Ramona Zammit in a solo recital on the harpsichord
The third concert in the Baroque series that the Victoria International Arts Festival offers its patrons every year was given by Maltese Ramona Zammit, proficient not only on the harpsichord but also on the piano and flute as well.
Ramona chose a programme that virtually gave the audience a whistle-stop tour of Baroque music in Europe. From Byrd to Handel, Peerson, Bach, Marcello, and Rameau, we were regaled with carefully-chosen examples from England, Germany, Italy, and France, surely among the best-ranking Baroque masters in the repertoire.

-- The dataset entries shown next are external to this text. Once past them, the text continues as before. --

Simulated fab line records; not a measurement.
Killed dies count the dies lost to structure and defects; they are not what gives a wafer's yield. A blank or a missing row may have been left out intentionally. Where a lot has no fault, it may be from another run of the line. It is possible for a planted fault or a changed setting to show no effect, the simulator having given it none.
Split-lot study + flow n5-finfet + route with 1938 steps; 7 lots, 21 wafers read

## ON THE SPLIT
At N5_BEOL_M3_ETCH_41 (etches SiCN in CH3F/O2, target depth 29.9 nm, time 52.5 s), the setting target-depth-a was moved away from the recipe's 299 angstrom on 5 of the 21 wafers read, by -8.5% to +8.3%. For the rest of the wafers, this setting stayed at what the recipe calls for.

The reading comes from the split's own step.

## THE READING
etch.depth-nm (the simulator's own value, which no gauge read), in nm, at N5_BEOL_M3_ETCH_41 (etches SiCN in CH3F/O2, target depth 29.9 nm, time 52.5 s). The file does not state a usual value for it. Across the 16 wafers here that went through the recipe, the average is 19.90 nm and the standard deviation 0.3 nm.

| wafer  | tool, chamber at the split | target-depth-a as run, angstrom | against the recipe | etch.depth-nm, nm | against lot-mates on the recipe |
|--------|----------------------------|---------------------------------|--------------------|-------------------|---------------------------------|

Starting with Byrd’s The Bells, Ramona gave a brief overview of the work and the composer, the cultural and historical dimension and the style. In fact, throughout the concert, Ramona delivered very short but informative information about the pieces she was performing. In The Bells, Byrd seeks to resort to word-paining, in the sense that the intention seems to be to elicit graphically the sound of ringing bells. In fact, the work started on a single note and developed to a full carillon that was beautifully brought out on the harpsichord.
Handel’s The Harmonious Blacksmith is a very well-known and well-liked piece. If there is an archetypal Handel keyboard suite, it is the E major Suite put together by Handel on The Harmonious Blacksmith. Like most of the other Suites, it is in four movements, and, like most of the other suites, those four movements are predominantly stylized dance movements preceded by a Prelude. This is a beautiful and beguiling work fully at the level of Bach’s best keyboard suites. Unlike Handel’s other Suites, this work (published by the composer himself, in London, in 1720) is frequently performed. Or, more specifically, its last movement is still frequently performed: as lovely as the graceful opening Prelude, the fine-boned Andantino Allemande, and the porcelain-skinned Allegro Courante, the closing Air con variazioni is what guarantees the Suite in E major immortality. Obliquely based on the English folk song ‘Four Days Drunk,’ but far better known by its title The Harmonious Blacksmith, the air and five variations is quintessential Handel: Ramona performed it in style: sturdy and supple, elegant and powerful, lyrical but virtuosic.
Next came two delectable pieces by Peerson, a rather obscure English composer of the seventeenth century. These were ‘The Fall of the Leafe’ and ‘The Primrose’. These are picture pieces, conjuring up images of a benign and graceful nature. The dynamic level hardly ever rose above a mezzo piano and both works contrasted beautifully with the more robust Handel piece and the following Bach Suite no. 5 in G Major . Typically Bach, with obvious signs of the monumental structures he is so capable of, this work is in seven short movements, all of them dance forms with their idiosyncratic characteristics and style. Ramona performed with aplomb and panache, bringing out the vigour of the faster movements while exuding moments of tenderness especially in the Sarabande.
Marcello’s Concert no. 3 in D Minor is a three-movement work, and while it does not reach the ominous heights of a Bach work, this was a charming piece that fully brings out the technical abilities of both performer and instrument. The concert finished with two very witty and lovely pieces by Rameau, the great master of French Baroque. One may say that Rameau is to French Baroque what Bach is to German Baroque. ‘La Poule’ and ‘La Daughine’ are full of mirth and merriment, bringing in a light-hearted mood to bear on the music.
A very enthusiastic applause greeted the end of this most enjoyable concert!